25 August 1928 – 16 September 2022
David’s life spanned the reigns of five monarchs, just. In a symmetry he would have loved, Queen Elizabeth II acceded to the throne while my parents were on their honeymoon. This year they and her late Majesty celebrated their respective Platinum Jubilees. Charles III was proclaimed King a few days before my mother’s birthday on 15 September and the following day, my father died.
David was educated at Stowe, where he excelled in Latin, acquired his love of trees and the landscape and played cricket brilliantly. One of his teachers was T.H. White, author of The Once and Future King. For an intellectual and inquisitive boy like David, it was an approach that bore fruit and his thirst for learning endured the rest of his life.
David heard the voice of Caruso on the school sanatorium wireless. It was a Damascene moment. He introduced his friend, contemporary Stoic, his best man and our godfather the late Michael Triefus (Walpole 47) to opera. Between them they collected hundreds of gramophone records and deafened their families as they listened to them far into the small hours.
Called up for National Service in 1946, David and his friend, the late Brian Couzens trained at Holywood Barracks in Northern Ireland. Brian and David lived just streets away from each other as children but did not meet until they went to Belfast.
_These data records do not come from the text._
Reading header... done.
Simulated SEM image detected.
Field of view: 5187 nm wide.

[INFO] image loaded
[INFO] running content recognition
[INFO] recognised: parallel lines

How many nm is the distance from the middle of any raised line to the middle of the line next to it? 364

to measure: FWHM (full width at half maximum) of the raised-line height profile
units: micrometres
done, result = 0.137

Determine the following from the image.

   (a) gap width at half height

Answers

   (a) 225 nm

David was commissioned into 4th/7th Royal Dragoon Guards and served with the regiment in Palestine during the Arab/Israeli conflict until the British Army withdrew. Another friend of David’s, the late Jim Vallis was out there at the same time. He told me that David was held in the highest regard by those that served alongside him and greatly respected for his bravery and leadership during a period of extreme violence and treachery.
In 1951, at a Promenade concert in the Albert Hall, my father met a dark-eyed beauty called Diana Oxenford and his life changed forever.
Although David regretted not going to university, he did achieve the qualification of Master of Wine in 1956. To this day it’s a notoriously difficult exam to pass.
In retirement David lost no time in pursuing his passion for music, going to and supporting concerts, opera and music festivals, visiting art galleries, enjoying his MCC membership at Lord’s, playing golf with the Todds in Spain, completing The Times jumbo cryptic crossword, playing bridge, reading and taking his grandsons to the pantomime.
He believed that after death he would join his family and friends gone before, and that we at ours, would follow him to be with God. May he rest in peace.